The current engineering major qualified for the USA men’s heavyweight rowing team along with Oliver Bub ’20 in the men’s pair U.S. Olympic finals in April. This will be the Vermont native and Hanover High alum’s first trip to the Olympics, where Bender will compete in the men’s pair with former Dartmouth rowing teammate Bub once again. Bender, who is also an avid Alpine and Nordic skier, along with Bub finished first in the April Olympic trials in Florida last April, and finished third in the varsity eight at the International Rowing Association nationals rowing for Dartmouth in 2021. Bender took a year off to train and expects to graduate in the spring of 2025.

Oliver Bub ’20 

The Connecticut native grew up in a family of rowers and started in the sport as a freshman in high school. Both of Bub’s parents rowed for Boston University and continued in competitive rowing, and Olympians were frequent visitors in his house. Bub met his Olympic teammate Bender on the Dartmouth heavyweight rowing team but was later matched up with him by the luck of the draw in the Winter Speed Order in Sarasota, Fla., in 2023, where they took third in the pair event to earn automatic invitations to the first U.S. Rowing men’s senior selection camp later that year. This will be the first Olympic Games for Bub, whose top honors include a first-place finish in the four event in the 2021 US Rowing Summer National Championships, and third in the pair event in the 2023 US Rowing National Selection Regatta.

Madison Hughes ’15

This will be the third trip to the Olympics for the internationally ranked men’s rugby sevens player and former Dartmouth club rugby captain. Hughes captained the professional rugby union team US Eagles to their highest ever finish in the sevens series at sixth place in the 2014-15 season and contributed to a Team USA sixth-place finish in the 2020 Tokyo Games, and ninth-place finish in the 2016 Olympics in Rio de Janeiro. Hughes grew up in Epsom, England, but has followed American sports from childhood, counting himself as a die-hard fan of the New England Patriots and the Boston Red Sox. The Dartmouth history major was inducted into Dartmouth’s Wearers of the Green for his contributions to club rugby and was a member of the Sphinx Society as an undergraduate.

Ariana Ramsey ’22

The former Dartmouth women’s rugby co-captain, a three-time National Intercollegiate Rugby Association divisional champion, heads to Paris for her second Olympic Games. The first Dartmouth women’s rugby player to make it to the Olympics, Ramsey scored a try in the United States’ 17-7 win over Japan that helped propel the team to a sixth-place finish at the 2020 Tokyo Olympics. As a collegiate star, the Philadelphia native led the Big Green with 11 tries in just five matches, including two in the championship victory over Harvard, to lead Dartmouth to its second of back-to-back NIRA titles in 2022, earning herself the MVP title. An economics major at Dartmouth, Ramsey speaks French and Mandarin Chinese and is a certified personal trainer.

Molly Reckford ’15 

This will be Reckford’s second trip to the Olympics to compete in lightweight women’s double sculls where she will be paired again with fellow rower Michelle Sechser. The duo took 5th in the event in the 2020 Tokyo Games. Reckford told Dartmouth Athletics that she and her partner are hungry to medal in Paris, particularly since double sculls will be dropped as an official event after the 2024 Games. Reckford walked onto Dartmouth’s open-weight rowing team in her first year and finished her senior year with a win in the Eastern Sprints Regatta Petite Final and placed second in the Petite Final at the Ivy League Championship. She graduated with a double major in government and psychology; Reckford was a Collegiate Rowing Coaches Association scholar athlete and a War and Peace Fellow at the John Sloan Dickey Center for International Understanding. Reckford is also an adviser for the Elite Athlete Management Program at Broadridge Financial Solutions in Boston.
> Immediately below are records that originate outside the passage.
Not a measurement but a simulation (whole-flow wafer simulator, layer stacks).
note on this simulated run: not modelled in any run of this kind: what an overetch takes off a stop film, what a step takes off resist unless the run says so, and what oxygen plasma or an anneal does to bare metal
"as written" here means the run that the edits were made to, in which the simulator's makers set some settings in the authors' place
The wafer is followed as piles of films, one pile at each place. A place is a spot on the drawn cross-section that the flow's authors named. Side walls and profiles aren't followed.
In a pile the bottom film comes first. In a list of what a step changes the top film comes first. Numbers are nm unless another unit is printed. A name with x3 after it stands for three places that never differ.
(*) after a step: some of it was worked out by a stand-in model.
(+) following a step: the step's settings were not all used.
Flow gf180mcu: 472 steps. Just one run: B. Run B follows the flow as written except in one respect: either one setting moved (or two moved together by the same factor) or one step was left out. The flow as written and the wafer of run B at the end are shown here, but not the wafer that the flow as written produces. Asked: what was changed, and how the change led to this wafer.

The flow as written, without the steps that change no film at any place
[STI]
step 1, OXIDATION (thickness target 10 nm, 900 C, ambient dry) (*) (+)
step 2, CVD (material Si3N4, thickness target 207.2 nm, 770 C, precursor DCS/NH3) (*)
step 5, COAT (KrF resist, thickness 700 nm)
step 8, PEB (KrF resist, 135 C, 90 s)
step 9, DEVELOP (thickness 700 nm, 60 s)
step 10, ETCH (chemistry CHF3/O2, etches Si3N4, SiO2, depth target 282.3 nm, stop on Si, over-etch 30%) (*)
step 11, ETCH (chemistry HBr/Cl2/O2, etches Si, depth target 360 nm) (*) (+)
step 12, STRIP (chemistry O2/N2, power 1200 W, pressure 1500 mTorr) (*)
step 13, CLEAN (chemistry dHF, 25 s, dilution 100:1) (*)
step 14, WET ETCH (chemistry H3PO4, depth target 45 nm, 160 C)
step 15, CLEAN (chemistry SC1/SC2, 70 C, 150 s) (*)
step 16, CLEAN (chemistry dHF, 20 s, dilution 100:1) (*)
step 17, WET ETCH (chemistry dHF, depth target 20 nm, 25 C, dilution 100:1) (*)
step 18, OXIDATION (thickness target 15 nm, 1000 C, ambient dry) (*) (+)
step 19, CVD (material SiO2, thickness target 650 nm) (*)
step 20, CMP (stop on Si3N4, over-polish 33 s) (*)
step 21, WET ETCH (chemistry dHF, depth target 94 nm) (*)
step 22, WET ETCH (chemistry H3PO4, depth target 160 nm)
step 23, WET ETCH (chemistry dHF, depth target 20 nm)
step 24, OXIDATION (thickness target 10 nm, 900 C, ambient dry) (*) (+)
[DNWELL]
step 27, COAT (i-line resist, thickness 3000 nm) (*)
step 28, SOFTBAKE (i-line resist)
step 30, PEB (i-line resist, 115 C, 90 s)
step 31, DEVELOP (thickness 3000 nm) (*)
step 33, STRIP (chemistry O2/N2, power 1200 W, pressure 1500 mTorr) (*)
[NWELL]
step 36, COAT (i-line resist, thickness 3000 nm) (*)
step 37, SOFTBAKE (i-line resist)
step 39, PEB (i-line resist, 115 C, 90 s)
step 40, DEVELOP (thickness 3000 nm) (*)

Isalys Quiñones ’19, Thayer ’20

Quiñones, known as “Ice” to her teammates, led Dartmouth women’s basketball in her senior year, averaging 14 points a game and winning the Gail Koziara ’82 Most Valuable Player Award for the season. The California native earned her BA and BE in engineering sciences and was part of the first-ever Puerto Rican women’s Olympic basketball team at the 2020 Tokyo Games, where the team finished at number 12. The starting center for the Puerto Rican women’s team at the 2024 Games, Quiñones is also continuing her work as an environmental engineer at QNOPY Inc. based in her home state of California. She is reportedly pursuing an offer to play professional basketball in France after the Olympics and plans to keep her engineering job, as well.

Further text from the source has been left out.